I still treasure the memory of the day when my friends and I were walking home through the park at the end of a long afternoon of educational play (wandering museums, visiting landmarks) and one of them started a game of Red Rover and we all ditched our bags to join in.
I was twenty-three at the time.
Growing up isn’t just inevitable — it is a good thing. Growing up, when done properly, hopefully results in being wiser, less selfish, and potentially taller, which is helpful for reaching things. But while there is a time for setting aside your childish things, there are a few childhood activities that grown-ups could stand to gain a lot from reintroducing into their lives.
1. Random, Unannounced Racing
Remember when you were all walking along to some destination and one person broke out into a sprint, the universal signal for everyone else to start running to catch or overtake him? Have you stopped doing that because you’ll ruin your shoes, or you’re just plain scared of appearing undignified? Whenever you’re scared to do something fun, ask yourself: whom exactly are you trying to impress?
When you grow up, something weird happens to your view of physical activity: instead of being a possibility in all situations, exercise becomes something you confine to the gym or running club or organized sports, and when you’re not at one of those, you’re supposed to sedately float along through your work and social life. At your next gathering, challenge yourself: what could you do with all your friends besides just sit or stand around?
2. Hide and Go Seek
You can play this creatively as a grown-up. Meeting a friend at a store or museum? Play a game of finding each other. Send each other clues via picture messages. Start a game with a group of friends — make it a date, in a local park.
It’s creative, playful, and relatively non-competitive. Playing hide and go seek might not just provide a little exercise — it could also sharpen your imagination as you seek more interesting and inventive places to hide. And it’ll certainly give you and your friends something to talk about later, besides their least favorite coworkers or how expensive gas is.
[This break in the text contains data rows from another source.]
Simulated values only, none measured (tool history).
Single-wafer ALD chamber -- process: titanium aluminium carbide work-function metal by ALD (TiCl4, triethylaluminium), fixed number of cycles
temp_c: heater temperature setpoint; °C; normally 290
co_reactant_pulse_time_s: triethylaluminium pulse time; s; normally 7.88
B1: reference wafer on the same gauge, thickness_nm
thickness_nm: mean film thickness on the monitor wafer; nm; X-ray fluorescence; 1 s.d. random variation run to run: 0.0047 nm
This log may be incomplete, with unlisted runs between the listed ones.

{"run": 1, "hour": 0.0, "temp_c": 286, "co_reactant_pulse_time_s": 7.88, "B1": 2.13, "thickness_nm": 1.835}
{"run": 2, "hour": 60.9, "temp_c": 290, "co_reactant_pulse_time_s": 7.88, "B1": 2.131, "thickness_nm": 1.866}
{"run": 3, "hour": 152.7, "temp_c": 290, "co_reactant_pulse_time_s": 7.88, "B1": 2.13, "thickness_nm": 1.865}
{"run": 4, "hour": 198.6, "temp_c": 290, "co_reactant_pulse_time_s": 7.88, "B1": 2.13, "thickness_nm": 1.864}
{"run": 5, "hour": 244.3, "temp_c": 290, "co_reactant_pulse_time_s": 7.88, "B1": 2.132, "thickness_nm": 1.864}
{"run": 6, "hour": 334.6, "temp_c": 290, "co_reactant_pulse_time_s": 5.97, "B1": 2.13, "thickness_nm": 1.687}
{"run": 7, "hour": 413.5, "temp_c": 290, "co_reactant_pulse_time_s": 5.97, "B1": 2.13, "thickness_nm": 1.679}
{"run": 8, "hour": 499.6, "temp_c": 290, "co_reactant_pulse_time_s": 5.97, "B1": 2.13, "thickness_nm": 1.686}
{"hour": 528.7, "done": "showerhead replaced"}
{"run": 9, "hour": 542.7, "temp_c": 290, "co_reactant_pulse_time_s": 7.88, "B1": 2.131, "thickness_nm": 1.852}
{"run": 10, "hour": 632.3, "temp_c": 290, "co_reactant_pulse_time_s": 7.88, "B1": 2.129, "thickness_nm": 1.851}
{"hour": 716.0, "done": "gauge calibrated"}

Just don’t take it to Portlandia levels, okay?
3. Arts and Crafts Projects
You can buy pretty much any physical item you want or need, but having a creative hobby is a fun outlet. Knitting, or refurbishing furniture, or drawing, or whatever strikes your fancy — when you’re a kid, you don’t feel like you have to be “good at it” to justify spending your time on art or craft projects. Don’t put off drawing or another artistic outlet because you feel like, as an adult, it’s only worthwhile spending your time on those pursuits if you’re very, very good at them and can somehow win accolades or put them on display or turn it into a career. You’re not being graded, and no one even has to see your creations if you don’t want them to. So don’t be that person with a dusty art kit in the corner who says, “I used to draw all the time in high school — I wish I did now.”
4. Building Pillow Forts
You own your stuff. It doesn’t own you. Is your couch telling you you can’t set its cushions up as walls and drape them as a blanket? Have I just not been listening carefully enough?
Besides being fun, here’s a grown-up reason for building pillow forts: because you can. Because if you’ve ever felt trapped by your surroundings, or stuck in a rut, or just bored, you can take control of your situation (and your furniture) and do something completely different and unconventional with it. And then you realize: you’re free. You just have to stop listening to your furniture and start listening to possibility.
I don’t have a boatload of statistics to prove, definitively, that these activities will indeed make you “happier, healthier, and smarter.” But I do have common sense and a bit of creative thinking:
Doctors are now recommending that people work out in short bursts throughout the day, rather than saving it all for one concentrated hour of exercise. What better way to do this than to play like a child?
Countless productivity studies have shown that people work more efficiently and focus better when they have moments of rest or non-work recreation throughout the day. You know who’s good at daytime moments of rest and non-work recreation? Kids.
There’s your healthier and smarter. As for happier? You’ll just have to try it to find out.